Some Khmer call this the Cold Season, but I submit, ladies and gentlemen of the jury, there is nothing cold in Cambodia. Even a cold bucket shower is not that cold. The Rainy Season is supposed to be finished, but clouds still pucker up and have a good cry most evenings. Hot Season, thankfully, is a still a couple of months away. Yet, there is something about this in between season that makes me notice what I’m noticing.

Lately my senses are acutely heightened, sound is turned up, colors more vibrant. Cars and motorcycles blast through my village, funeral dirges broadcast from a truck’s loud speakers, shrill wedding songs rise over the rice fields, bass buzzing. All amplified, playing one after the other. A riot of jungle green from emerald to chartreuse grows outside my window. Sometimes I feel like I am the eye of a kaleidoscope in a mad swirl of splendor. Other times I just feel mad, caught in a cacophony of infinite pattern and color, with a crazy Khmer jukebox soundtrack—and that’s just at the local market over a bowl of noodles for lunch.

This constant barrage of sound assaults the body, but the smells oh the smells reach into the core of one’s being and lodge there. Over-ripe durian blooms in concert with smells of wood smoke and cooking oil and incense. Something is forever spoiling in the heat. Red meat hangs in strips at the market. Unconcerned by its dank reek, the shopkeeper sways in her hammock flanked by crimson curtains of flesh. Along the road a perpetual cheesy smell of dead animals follows me home. At least I hope it’s only dead animals.

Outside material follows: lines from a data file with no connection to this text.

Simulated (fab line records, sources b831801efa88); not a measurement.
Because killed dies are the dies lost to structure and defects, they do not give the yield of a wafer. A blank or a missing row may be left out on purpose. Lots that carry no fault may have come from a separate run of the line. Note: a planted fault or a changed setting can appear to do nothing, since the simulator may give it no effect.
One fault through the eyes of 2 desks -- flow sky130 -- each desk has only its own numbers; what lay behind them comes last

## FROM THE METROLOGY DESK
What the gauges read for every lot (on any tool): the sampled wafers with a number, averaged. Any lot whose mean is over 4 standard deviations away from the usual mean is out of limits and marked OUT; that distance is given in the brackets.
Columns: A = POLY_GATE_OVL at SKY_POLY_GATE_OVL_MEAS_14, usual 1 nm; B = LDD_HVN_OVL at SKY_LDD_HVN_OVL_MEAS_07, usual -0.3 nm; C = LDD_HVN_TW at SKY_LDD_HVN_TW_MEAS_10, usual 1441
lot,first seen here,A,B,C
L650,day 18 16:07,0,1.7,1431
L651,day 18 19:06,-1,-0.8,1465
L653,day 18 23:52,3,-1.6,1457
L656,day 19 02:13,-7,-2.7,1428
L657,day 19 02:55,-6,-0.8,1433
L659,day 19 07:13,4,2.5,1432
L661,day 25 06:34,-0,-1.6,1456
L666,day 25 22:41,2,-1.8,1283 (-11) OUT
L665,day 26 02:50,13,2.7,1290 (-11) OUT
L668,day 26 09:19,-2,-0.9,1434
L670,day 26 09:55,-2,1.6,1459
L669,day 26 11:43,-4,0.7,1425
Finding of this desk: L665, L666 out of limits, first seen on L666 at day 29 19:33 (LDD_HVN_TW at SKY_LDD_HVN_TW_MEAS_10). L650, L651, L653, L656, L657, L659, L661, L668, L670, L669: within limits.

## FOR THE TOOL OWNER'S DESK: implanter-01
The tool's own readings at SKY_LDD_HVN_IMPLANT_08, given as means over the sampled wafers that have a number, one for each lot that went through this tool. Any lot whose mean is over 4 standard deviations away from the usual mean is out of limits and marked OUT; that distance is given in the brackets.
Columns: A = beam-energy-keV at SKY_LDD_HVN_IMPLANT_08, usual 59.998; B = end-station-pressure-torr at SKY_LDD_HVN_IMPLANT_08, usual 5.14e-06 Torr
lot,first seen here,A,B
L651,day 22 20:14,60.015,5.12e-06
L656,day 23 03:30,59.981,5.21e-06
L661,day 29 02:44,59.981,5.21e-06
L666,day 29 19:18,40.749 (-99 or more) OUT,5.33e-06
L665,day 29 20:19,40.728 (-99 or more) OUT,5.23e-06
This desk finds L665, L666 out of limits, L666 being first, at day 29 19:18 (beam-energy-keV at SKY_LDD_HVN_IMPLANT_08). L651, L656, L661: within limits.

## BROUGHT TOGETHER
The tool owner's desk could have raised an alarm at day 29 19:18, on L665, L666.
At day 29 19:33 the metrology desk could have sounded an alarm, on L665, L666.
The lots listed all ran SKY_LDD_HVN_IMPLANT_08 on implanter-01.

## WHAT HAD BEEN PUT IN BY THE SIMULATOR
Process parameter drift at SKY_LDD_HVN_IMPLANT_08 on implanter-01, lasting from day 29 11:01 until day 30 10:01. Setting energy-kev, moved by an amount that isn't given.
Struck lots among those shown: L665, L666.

I used to care about clothes, but now as long as I don’t smell like another dead thing, I hardly think about my appearance. It’s easy to forget what used to matter. This climate carves away at memory. It’s always too hot, too muggy, too muddy or too dry to remember what you want to do. My host family and counterparts appear indifferent. They move at the same even pace whatever the season. Likewise, they are not concerned with western notions of ambition. Whereas I am continually reassessing, recalibrating, measuring the marigolds, trying to figure out how to be effective. How to make a difference—or maybe I am just hoping to be noticed.

Most mornings I go to the village high school to wait for my counterpart to teach tenth graders basic English. Afternoons I write and make plans with other Peace Corps Volunteers for workshops and camps. I want to engage more than ever. Yet, even though I have been here over a year I still feel outside, still trying to translate my experience. There is so much I don’t understand about this strange land that calls itself The Kingdom of Wonder. My wonder is formed into questions: I wonder Why? Why this first? Why not that? Why continue this way? Why suffer? Why complain? Why laugh?

Pondering this while watching my step as I pick my way along the road of mud puddles, rocks, and trash back to my home, I see a dog who looks part coyote, part Egyptian god-dog Anubis. He is sitting on a mound of gravel, surrounded by his own mud moat. He meets my eye, like he heard my questions, gives me a sly wink, as if to say, “Why not?”